It is my belief that good science fiction must be based in good science.  It’s easy to come up with some crazy, or innovative concept, only to find it fall apart when someone knowledgeable comes along and pokes holes in it.  

Some things are easier to get a good base on.  The book The Martian, for example, has a lot of great science in it.  According to Wikipedia: “Andy Weir has a background in computer science. He began writing the book in 2009, researching the book to be as realistic as possible based on existing technology.[5] Weir studied orbital mechanics, astronomy, and the history of manned spaceflight.”  (see that, I just did research).  The book Cyber Storm is written by an author who is a leading member of the world’s cybersecurity community.   And Wikipedia says that Ramez Naam, author of Nexus and Crux:  “was the CEO of Apex Nanotechnologies, a company involved in developing nanotechnology research software before returning to Microsoft.  Naam currently holds a seat on the advisory board of the Acceleration Studies Foundation, is a member of the World Future Society, a Senior Associate of the Foresight Institute, and a fellow of the Institute for Ethics and Emerging Technologies.

Now, you don’t have to be a scientist with a lifetime of work in a particular field to write good science fiction.  It’d help, sure, but it’s not a prerequisite.

But you do have to learn as much about your topic as you can.  Even if it feels like no science exists, look for the roots.  I’m sure you’ll find something.  A person writing a story about parallel universes might think that there aren’t any applicable principals that they could use to explain it.  But there are.  You can’t just say that your car flies with magnets.  You can’t say that your space ship does what it does just because it can.

Good science will lend to the believably of your story and help it hold up to scrutiny.

There are other benefits, too.

If you root your science fiction in good science, it can come back around, and spawn science again.

I had some issues with some of Interstellar.  (and here’s an article about the science they got wrong.  And here’s another (with SPOILERS from Hunting Post and Neil deGrasse Tyson.  See?  People pay attention.)  But, there actually was a lot of sound science in it.  So much, in fact, that using some of their budget to model a black hole actually gave science a great look at something they weren’t able to do before.

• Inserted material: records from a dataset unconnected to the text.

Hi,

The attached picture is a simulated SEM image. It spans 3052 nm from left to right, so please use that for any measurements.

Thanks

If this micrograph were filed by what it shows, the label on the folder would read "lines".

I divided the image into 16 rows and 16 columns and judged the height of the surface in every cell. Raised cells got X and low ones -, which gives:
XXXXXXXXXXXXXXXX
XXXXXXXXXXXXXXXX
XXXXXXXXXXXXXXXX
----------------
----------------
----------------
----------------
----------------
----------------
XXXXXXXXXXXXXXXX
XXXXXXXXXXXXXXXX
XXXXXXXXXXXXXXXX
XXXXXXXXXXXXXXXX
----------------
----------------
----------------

That’s the great thing about being a writer and a futurist.  We have the creativity to take science, to really understand, and to project it into any and all of its possibilities.  We may be able to see applications not thought of.  We might be able to see generations and generations later, see where the technology will evolve, how it will affect society, and how that, in turn, will affect the technology further, and so on.

But it takes good science.  It takes research and making ourselves experts.  It gives a story credibility.  It makes it real.  And, it could even change our world.